Seasonal Verification Part 2: Electric Boogaloo

January 16, 2015

In my last post, I showed the last ten years’ worth of December through February (DJF) winter forecasts and observations (2004-2013) and allowed our eyes to tell us their thoughts on just how well those forecasts did. It appeared that some forecasts were better than others, but there was a wide mix of forecast performances not only from year to year, but from place to place.  It was hard to tell, on average, how well the forecasts did.

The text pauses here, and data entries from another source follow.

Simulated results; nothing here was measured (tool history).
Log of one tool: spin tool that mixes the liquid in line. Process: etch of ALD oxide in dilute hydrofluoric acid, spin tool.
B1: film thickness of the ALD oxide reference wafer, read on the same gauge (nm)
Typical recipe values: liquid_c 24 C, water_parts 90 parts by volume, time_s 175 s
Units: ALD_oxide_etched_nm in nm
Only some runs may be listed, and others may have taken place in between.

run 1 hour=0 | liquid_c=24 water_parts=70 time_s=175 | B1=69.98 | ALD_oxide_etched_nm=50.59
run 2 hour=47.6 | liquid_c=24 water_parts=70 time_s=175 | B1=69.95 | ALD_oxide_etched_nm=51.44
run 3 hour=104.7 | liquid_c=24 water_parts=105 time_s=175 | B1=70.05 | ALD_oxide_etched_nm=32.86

“Eyeballing” the difference between a forecast and observations, while easy, is subjective and potentially inaccurate, in the end. We need verification metrics – statistical analyses that boil down everything our eyes see into numbers—to really put forecast performance into context. These metrics can validate how often our forecasts are “right.”

This is about as far I as went during that last post. I left you with a cliffhanger. What are these mysterious metrics that can do the job our eyes fail to do?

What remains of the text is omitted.